I still enjoyed the heck out of the movie, and was creeped out when I figure I was supposed to be.

Yeah, that was really weird and I’m a bit mystified how that happened. I hope it’s not too intolerable. :( I blame the demon from Paranormal Activity.

 -Tom

The podcast itself is OK, but it gets really bad during the 3x3. Could it be related to playing the sound effects?

I’m pretty sure one thing you guys got wrong is that when the first movie starts, the paranormal stuff is already going on. That’s partly why Micah got the camera to begin with.

So having her mention stuff is happening after the demon has been transferred over to her ties in perfectly.

The problem I have is in the first movie Micah mentions how she didn’t warn him about being haunted since she was eight and she says something about 'how do you bring that up?". Then we see in the second movie that EVERYONE was talking about it well before the events of the first movie.

The baby part was a cheat, twice. First because the baby gets dragged oh so tenderly, while the adults get pulled at about 30mph. Obviously they wanted to have it both ways, let’s mess with the baby but at the same time we won’t do anything bad. Second, because while the demon possessed Katie kills several people without any hesitation, she only carries the baby away. Once again trying to have it both ways. Having established a killer demon over two movies, but backing down when it comes to the key moment the demon has won, suddently the demon shows a maternal side. Gimme a break!

Nothing in the movie said that the demon would kill the boy. Usually those sorts of bargains (see: Rumpelstiltskin) involve the supernatural being taking the child. Possessing the women is just a means to an end.

Fair enough, maybe the demon can claim the soul without killing the kid.

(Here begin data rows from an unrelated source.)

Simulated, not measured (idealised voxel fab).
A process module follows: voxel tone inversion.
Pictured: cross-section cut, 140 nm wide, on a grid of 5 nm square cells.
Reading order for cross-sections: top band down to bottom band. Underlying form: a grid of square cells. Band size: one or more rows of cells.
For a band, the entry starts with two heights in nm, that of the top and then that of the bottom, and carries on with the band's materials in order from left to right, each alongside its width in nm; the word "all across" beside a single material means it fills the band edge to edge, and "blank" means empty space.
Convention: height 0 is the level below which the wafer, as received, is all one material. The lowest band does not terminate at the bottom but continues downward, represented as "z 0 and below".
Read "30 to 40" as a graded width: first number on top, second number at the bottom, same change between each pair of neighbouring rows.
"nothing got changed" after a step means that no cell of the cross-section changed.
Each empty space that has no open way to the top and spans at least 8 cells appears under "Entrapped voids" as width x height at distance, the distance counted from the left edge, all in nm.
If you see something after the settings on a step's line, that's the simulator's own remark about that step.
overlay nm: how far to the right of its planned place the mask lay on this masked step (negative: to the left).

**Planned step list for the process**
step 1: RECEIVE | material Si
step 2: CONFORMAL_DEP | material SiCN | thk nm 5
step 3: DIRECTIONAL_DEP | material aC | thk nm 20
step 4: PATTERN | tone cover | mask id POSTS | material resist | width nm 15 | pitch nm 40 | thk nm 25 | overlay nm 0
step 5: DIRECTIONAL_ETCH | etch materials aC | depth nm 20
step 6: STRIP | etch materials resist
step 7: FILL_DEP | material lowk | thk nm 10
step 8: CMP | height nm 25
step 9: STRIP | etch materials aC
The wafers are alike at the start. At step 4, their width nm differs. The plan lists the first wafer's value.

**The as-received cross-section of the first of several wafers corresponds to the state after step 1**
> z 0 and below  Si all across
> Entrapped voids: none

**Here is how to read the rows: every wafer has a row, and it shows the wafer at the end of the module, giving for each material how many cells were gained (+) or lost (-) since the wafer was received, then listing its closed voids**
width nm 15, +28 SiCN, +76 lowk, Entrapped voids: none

But how do you explain the scene where the demon literally has the baby, lifting the baby out of the crib, then…next time we see the baby he is walking around like normal outside the crib. There is no one there at that time to interfere in any way with the demon’s plan. Yet the baby eventually just wanders around and goes back to his room. The only explanation I can see is they wanted the cheap thrills of a baby in danger but lacked the guts to pursue the logical conclusion.

Perhaps the demon is incapable of opening the front door by itself… shrug Since I never felt the point was to actually harm or kill the baby, I didn’t have any issue with the baby not being harmed or killed.

Remember, this movie happens first. Perhaps during that scene when it is attempting to take the baby, and it leads the baby into the basement and all that, the demon learns that it cannot take the baby on its own. At which point it decided to possess the mother… and then to possess Katie… so that it can take the baby.

Has anyone else recently had trouble downloading the show through iTunes? I’ve just started to get an error message that says " ‘Quarter to Three’ does not seem to be a valid Podcase URL" when i try to update the podcast.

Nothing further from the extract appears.